The 26th Alaska State Legislature, 2009 - 2010||
Sponsor Statement: House Bill 365
Fish Processor Fees, Licenses, Records
“Relating to sharing records regarding fish purchased by fish processors with certain federal agencies, to requirements to obtain and maintain a fisheries business license, and to payment of industry fees required of fish processors; and providing for an effective date.”
Posted: February 3, 2010 : v26-LS1413\A
Status: Chapter 74 SLA 10 : 2010-06-11
HB 365 will enable fisheries that have elected to pursue a capacity reduction (permit buyback) program to have the legal mechanism in place to ensure proper accounting of the transactions involved. The steps taken by this bill are procedural in nature.
Policy regarding capacity reduction through self- imposed fee collections have already been made in both state and federal statute. While allowing the National Oceanic & Atmospheric Administration (NOAA) and the National Marine Fishery Service (NMFS) access to fish ticket data held by the state to monitor loan repayments, this bill puts the final pieces together so that fishermen can decide on their participation based on a complete program.
Fleet capacity reduction programs are mechanisms that allow for stabilization of effort within a fishery. They are intended to ensure the long-term economic sustainability of the fishery by addressing the problem of over-capitalization. Based on the pilot program, 80% of permits bought back were non-resident. Alaska's legal framework for these programs ensures that they are:
FISHERY SPECIFIC - by requiring an affirmative vote of the registered and licensed permit-holding fishermen in the fishery in question. This process is spelled out in AS 43.76.230-270, statutes that were generated by the Joint Legislative Salmon Industry Task Force in 2002. The concept behind that legislation was that each fishery in Alaska has its own specific set of economic factors, and therefore the participants should have the right of group self-determination in legally meeting the challenges of their fishery. This legislation will not affect any fishery that does not meet the previously established guidelines for capacity reduction.

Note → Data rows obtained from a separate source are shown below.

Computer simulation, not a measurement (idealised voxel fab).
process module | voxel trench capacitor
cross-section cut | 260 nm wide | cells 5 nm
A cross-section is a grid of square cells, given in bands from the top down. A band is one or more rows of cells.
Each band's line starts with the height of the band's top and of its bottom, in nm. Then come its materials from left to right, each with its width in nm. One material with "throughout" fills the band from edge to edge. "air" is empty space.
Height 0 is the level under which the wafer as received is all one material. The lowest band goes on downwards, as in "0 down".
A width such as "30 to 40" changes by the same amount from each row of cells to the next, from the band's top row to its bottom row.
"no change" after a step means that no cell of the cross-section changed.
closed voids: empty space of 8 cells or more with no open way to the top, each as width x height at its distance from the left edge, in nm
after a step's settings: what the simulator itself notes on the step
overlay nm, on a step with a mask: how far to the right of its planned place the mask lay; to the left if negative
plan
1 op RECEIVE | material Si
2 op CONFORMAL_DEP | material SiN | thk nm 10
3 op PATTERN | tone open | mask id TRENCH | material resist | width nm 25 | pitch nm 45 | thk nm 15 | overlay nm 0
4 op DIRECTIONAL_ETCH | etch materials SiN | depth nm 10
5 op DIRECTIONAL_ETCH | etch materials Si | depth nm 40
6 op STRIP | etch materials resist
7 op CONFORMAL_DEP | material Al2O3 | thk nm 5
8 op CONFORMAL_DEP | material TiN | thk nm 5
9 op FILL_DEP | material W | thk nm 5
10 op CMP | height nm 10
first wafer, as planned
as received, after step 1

SELF-FUNDED - In the case of the Southeast Alaska Purse Seine fishery, for example, the fishermen will have to agree to a self-assessment of 3% on each sale of fish they catch to cover the costs of the program.
VOLUNTARY - only fishermen who choose to sell their permits may do so. There is no effort to force any fishermen out of the fishery.
HB 365 does not affect any of the previously enacted pieces of the program. It simply enables the federal NMFS and the state Commercial Fisheries Entry Commission (CFEC) to share required information from the fish tickets (receipts for fish delivery transactions) in order to monitor loan repayments. It also requires processors to remit the fees to NMFS, using the same method as is already in practice for remission of the Alaska Salmon Enhancement Tax.
This legislation takes care of the final procedural hurdles to enable permit capacity reduction programs to go forward in any fishery that chooses to pursue that option and passes the other strict statutory requirements.
House Bill 365 is supported by the Southeast Seiners' Association, the United Fishermen of Alaska, and the Alaska Commercial Fishery Entry Commission.